Figure 5 illustrates the prediction of the Sustainable Development Index (SDI) through the year 2030, using two different techniques: an Artificial Neural Network (ANN) and an ARIMA model. The vertical axis represents the SDI values, while the horizontal axis spans from the year 2000 to 2030. A prominent orange dashed vertical line marks the year 2019, signaling the point at which the forecasting period begins and the historical data ends.

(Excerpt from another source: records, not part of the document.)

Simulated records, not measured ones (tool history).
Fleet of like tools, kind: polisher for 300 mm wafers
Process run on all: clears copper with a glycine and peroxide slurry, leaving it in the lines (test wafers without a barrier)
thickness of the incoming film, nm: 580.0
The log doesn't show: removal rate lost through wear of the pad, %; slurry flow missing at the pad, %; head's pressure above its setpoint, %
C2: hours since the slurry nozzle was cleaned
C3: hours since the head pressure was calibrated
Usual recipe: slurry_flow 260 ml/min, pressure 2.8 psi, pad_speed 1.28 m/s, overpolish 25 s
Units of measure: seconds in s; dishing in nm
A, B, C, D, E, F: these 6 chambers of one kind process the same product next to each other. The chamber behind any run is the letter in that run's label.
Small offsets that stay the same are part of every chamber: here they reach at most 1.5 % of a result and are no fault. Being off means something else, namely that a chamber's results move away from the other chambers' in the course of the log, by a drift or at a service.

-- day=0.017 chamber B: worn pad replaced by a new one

To the left of the orange line, the black curve represents the actual, observed SDI values. These values reflect a gradual and relatively stable improvement in SDI over the two decades prior to 2020, with minor fluctuations but no extreme variability. Overlaying this historical portion are red circular markers, denoting the outputs of the ANN model fits the actual data. The ANN model closely follows the observed values, indicating a high degree of accuracy in capturing the underlying trends during the period for which real data is available.
To the right of the orange line begins the forecasting horizon. Here, both the ANN and ARIMA models provide projections of future SDI values. The ANN prediction, represented by a continuation of red circles, begins to decline subtly after 2022 and continues on a mild downward trajectory toward 2030. This suggests that the ANN model, having learned from recent patterns in the data, anticipates a possible slowdown or even a reversal in progress on sustainable development indicators in the coming decade. The forecast may be reflecting signals of stagnation or cyclical downturns embedded in the last observed years of the training data.
In contrast, the ARIMA model’s prediction is depicted as a smooth blue line extending beyond 2020. Unlike the ANN forecast, the ARIMA model projects a very slight upward trend, maintaining a mostly stable outlook for SDI values through 2030. Around the ARIMA line is a shaded region of uncertainty. The darkest band represents a narrower confidence interval (e.g., 80%), while the lighter outer bands indicate a broader range (e.g., 95%). As time progresses, these intervals widen, illustrating the growing uncertainty of predictions the further one moves away from the known data.
The divergence between the ANN and ARIMA forecasts is significant, as it reflects two fundamentally different perspectives on future development. The ANN, being data-driven and nonlinear, reacts sensitively to subtle variations and possibly interprets them as signals of deterioration. Meanwhile, ARIMA, based on statistical autoregression and differencing, interprets the time series as largely mean-reverting and projects a more conservative and stable continuation of historical trends. The figure, therefore, invites reflection on the assumptions behind forecasting models and the extent to which they may reflect emerging realities in sustainable development progress. This contrast underscores the importance of evaluating multiple models when making long-term sustainability projections.
Figure 6 presents the projected trajectory of the UN Sustainable Development Goals Index (ISDG) through the year 2030, employing two distinct forecasting approaches: Artificial Neural Networks (ANN) and ARIMA. The plot is structured along a horizontal timeline from the year 2000 to 2030, while the vertical axis represents the value of the ISDG index, The orange vertical dashed line indicates the year 2019, marking the division between the observed historical data on the left and the model-based forecasts on the right.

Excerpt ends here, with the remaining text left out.